Real Mayberrys
Dear Editor,
Despite Mike Hendricks' usual liberal put-downs of tradition and American ideals, most small towns of the 1940s and '50s really did resemble the fictional town of Mayberry. After all, Mayberry and its denizens were patterned after Mount Airy, North Carolina, by Andy Griffith, where he was born and grew up.
I grew up in a relatively small town in Ohio during that time, and crime was practically non-existent. We kids were safe at any time and any place.

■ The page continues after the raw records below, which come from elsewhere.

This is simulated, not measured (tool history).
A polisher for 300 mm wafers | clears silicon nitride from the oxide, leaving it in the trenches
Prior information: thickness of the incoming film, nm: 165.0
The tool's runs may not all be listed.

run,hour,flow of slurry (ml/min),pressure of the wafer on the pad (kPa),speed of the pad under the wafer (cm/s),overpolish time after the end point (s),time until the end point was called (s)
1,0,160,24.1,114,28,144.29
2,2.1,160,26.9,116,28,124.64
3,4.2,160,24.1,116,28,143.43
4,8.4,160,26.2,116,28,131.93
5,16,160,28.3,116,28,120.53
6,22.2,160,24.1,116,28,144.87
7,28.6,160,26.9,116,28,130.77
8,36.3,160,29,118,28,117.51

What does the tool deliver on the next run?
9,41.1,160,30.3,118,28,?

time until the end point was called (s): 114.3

We walked for miles on Halloween, late into the night, without supervision or anyone worrying about us. Nobody locked their doors at night. It was a time when politicians were mostly honest, when a man's handshake was his bond, when neighbors knew each other and kept watch over each other's kids, when kids respected teachers and other adults and when men loved and respected women, and women loved men.
We all watched Mayberry in the 1960s and it hit us that what Griffith created wasn't just a show, it was a real place -- a place we all wanted to visit and did, over the years. We all sat in Floyd's barber chair. We all shared stories on the porch with Andy, Barney, Aunt Bea, Gomer and Opie.
We were also uneasily aware that we were watching a disappearing America, and that Sheriff Andy Taylor and Mayberry represented the Indian Summer of ideals and greatness.